San Diego Chargers v Denver Broncos

Our final offensive position group to review is the wide receivers. We previously looked at quarterbacks, running backs, tight ends, and offensive linemen. So far, the consensus is that every single one of those position groups projects as better than last year’s offering. So, let’s check out the receivers.

Wide Receivers

  • Rasheed Bailey
  • Dom Williams
  • Isaiah Burse
  • Travis Benjamin
  • Keenan Allen
  • Dontrelle Inman
  • Tyrell Williams
  • Javontee Herndon
  • Torrence Allen
  • DeAndre Reaves
  • James Jones

Analysis

Keenan Allen was on pace to shatter the Chargers franchise single-season reception record last year before a lacerated kidney put him on the shelf for the second half of the season. Through training camp and two preseason games, Allen looks like the same dominant playmaker that we’ve all become familiar with over the last three years. This season, he also has Ken Whisenhunt back as his offensive coordinator. Whisenhunt, as you likely remember, was the OC during Allen’s historically productive rookie campaign.

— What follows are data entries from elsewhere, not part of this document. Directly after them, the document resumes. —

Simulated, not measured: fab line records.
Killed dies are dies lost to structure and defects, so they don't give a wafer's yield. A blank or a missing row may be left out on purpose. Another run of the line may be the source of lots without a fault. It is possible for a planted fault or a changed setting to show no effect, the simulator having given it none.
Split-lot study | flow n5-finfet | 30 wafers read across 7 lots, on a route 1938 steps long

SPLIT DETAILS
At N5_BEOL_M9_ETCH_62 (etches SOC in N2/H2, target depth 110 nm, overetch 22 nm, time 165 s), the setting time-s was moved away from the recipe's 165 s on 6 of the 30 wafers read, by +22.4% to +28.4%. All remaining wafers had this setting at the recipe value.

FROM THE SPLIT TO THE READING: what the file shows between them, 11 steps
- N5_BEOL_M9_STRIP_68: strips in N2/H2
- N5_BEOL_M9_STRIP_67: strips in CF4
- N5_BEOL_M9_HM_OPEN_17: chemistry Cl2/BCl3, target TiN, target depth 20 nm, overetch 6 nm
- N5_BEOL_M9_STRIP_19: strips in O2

Big-ticket free agent signing Travis Benjamin brings a kind of speed to the Chargers’ offense that we have not seen in years. He stretches the field in a way that very few in the league can. He doesn’t have the most developed route tree, but what he does do, he does well. If Philip Rivers can trust him, he’ll add a very important element to the offense.

Tyrell Williams will be competing with Benjamin to replace the role left vacant by Malcom Floyd’s retirement. Williams is a more comparable player stylistically, but Benjamin should be expected to get every opportunity to be one of the top targeted receivers thanks in some part to his price tag this offseason. Williams is in his second year trying to make the Chargers 53-man roster and this year he seems poised to not only make the team but be an impact player for the team.

Javontee Herndon and Dontrelle Inman are also back with the team for a second and third year respectively, but both have seen their stock drop in the last few months. Herndon’s inability to stay healthy is a major liability that he is unlikely to overcome to make the roster. Inman is simply not a very dynamic player and he should have been passed on the depth chart.

Isaiah Burse is one of the players that has hopefully surpassed Inman. He has more potential to be a quality contributor as Inman likely caps out as a 5th receiver on a decent offense. Burse has looked excellent in practice, but has not gotten a lot of help from backup quarterbacks in the preseason.

James Jones is a free agent signing that was brought in after Stevie Johnson was lost for the season. He brings a veteran presence and a reliability that the wide receiver corps needed. He will be a trustworthy target on third downs and in the red zone. He’s not a particularly large receiver, but he plays big and he shields defenders well.

Dom Williams and DeAndre Reaves are players that bring some excitement with them, but neither is likely to make the final 53. Either or both would be an interesting practice squad player, though, and there should be hope that one or both makes it. Rasheed Bailey and Torrence Allen both flash talent, but neither is likely to be a contributor now or in the future.

Better or Worse?

Better. Once again, the position group looks improved from last year. Having a healthy Keenan Allen is a lot better than half a season of Keenan Allen. The signings of Benjamin and Jones to pair with the emergence of Williams also go a long way toward this unit projecting to be better. Hey, what do you expect? Last year’s team went 4-12. It would be hard to be worse.